It’s long been obvious that my classes are dominated by young women. Since I teach writing, I often ask my students about their reasons for coming to school and about their families. It’s common to find young women who plan on becoming teachers (or nurses); often, these young women have a boyfriend or husband who isn’t in college and works in a local plant or as a carpenter or a plumber.
This new pattern has become a part of the lore of university teaching and now a piece in the Atlantic (“The End of Men“) confirms the existence of a long term trend, too. Hana Rosin, the author, would like to make the case that this represents a change in centuries old pattern of gender in the west. I find that longer term argument less persuasive, but the article is still worth reading.
There’s no doubt about the patriarchy, of course, but it can be difficult to look past the rigid gender roles that took root in the Victorian era. It’s hard to know just what the roles of men and women were in, say, medieval Europe. Is a priest or a poet a strongly masculine role? I think gender has always been looser than some public discourse suggests. Mick Jagger is, after all, an icon of masculinity.
Still, something does seem to be happening among my younger brothers, at least as indicated by the numbers Rosin sites as well as my own experiences. The anti-intellectualism of U.S. culture, often colored by machismo, has taken on a decidedly chauvinistic– and self destructive– flavor. The more or less organic development of capitalism is away from physical work and towards mental work. So there’s a reactionary element involved and a resistance to modernity.
I am not sure why this anti-intellectualism and anti-modernity is so appealing to young men, although I remember what it felt like. None of the men in my large, extended family, was attracted to college. (Even the women saw it strictly as a necessity.) We all wanted to work with our hands, and to be outside; we wanted the visceral, immediate contact with the physical world you cannot get in an office.
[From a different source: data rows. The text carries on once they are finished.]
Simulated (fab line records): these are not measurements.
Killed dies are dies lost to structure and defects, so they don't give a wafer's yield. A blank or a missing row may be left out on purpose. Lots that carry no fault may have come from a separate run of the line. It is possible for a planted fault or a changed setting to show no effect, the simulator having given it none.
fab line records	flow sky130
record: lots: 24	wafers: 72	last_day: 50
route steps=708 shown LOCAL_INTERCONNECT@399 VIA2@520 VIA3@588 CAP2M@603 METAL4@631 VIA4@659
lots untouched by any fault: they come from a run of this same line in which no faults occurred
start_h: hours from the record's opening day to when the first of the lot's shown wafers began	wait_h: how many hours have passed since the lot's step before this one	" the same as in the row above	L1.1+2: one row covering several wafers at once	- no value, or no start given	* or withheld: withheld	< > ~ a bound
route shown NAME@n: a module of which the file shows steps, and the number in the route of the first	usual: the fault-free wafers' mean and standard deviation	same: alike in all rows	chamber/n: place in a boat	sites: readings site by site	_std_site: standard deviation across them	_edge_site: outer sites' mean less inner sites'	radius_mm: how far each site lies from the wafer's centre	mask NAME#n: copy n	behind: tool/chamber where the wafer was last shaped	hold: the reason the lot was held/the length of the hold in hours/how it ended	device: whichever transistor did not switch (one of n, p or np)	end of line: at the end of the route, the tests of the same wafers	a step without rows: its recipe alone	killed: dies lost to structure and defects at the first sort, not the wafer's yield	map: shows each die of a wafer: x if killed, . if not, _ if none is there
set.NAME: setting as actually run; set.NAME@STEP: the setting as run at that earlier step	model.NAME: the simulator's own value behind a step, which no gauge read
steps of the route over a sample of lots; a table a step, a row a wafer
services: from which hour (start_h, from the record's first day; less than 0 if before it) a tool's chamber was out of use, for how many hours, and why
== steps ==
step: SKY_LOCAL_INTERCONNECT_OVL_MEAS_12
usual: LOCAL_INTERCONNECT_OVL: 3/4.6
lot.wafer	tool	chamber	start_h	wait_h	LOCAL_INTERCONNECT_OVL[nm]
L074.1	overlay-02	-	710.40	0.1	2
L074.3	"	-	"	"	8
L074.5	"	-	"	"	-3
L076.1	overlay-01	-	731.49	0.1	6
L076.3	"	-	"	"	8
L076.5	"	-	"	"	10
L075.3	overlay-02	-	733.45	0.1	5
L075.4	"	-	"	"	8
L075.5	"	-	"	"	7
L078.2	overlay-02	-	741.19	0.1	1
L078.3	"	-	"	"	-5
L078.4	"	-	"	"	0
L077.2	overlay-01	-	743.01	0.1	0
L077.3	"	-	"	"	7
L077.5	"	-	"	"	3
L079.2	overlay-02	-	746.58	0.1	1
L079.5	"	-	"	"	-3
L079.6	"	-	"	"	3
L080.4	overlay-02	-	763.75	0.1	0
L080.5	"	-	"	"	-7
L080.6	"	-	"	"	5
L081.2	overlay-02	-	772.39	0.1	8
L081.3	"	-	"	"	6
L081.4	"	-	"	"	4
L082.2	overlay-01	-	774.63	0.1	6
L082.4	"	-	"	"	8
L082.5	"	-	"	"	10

I hear a self-preservationist note in the statistics, a sense that these young men are resisting a kind of alienation that they believe has a feminine cast. It’s a misguided notion. Intellectual work can be as immediately, physically satisfying as putting up Sheetrock. Effective teaching can have a legitimate paternal or a maternal cast. The larger question, then, isn’t about gender as much as it is about the meaning of work.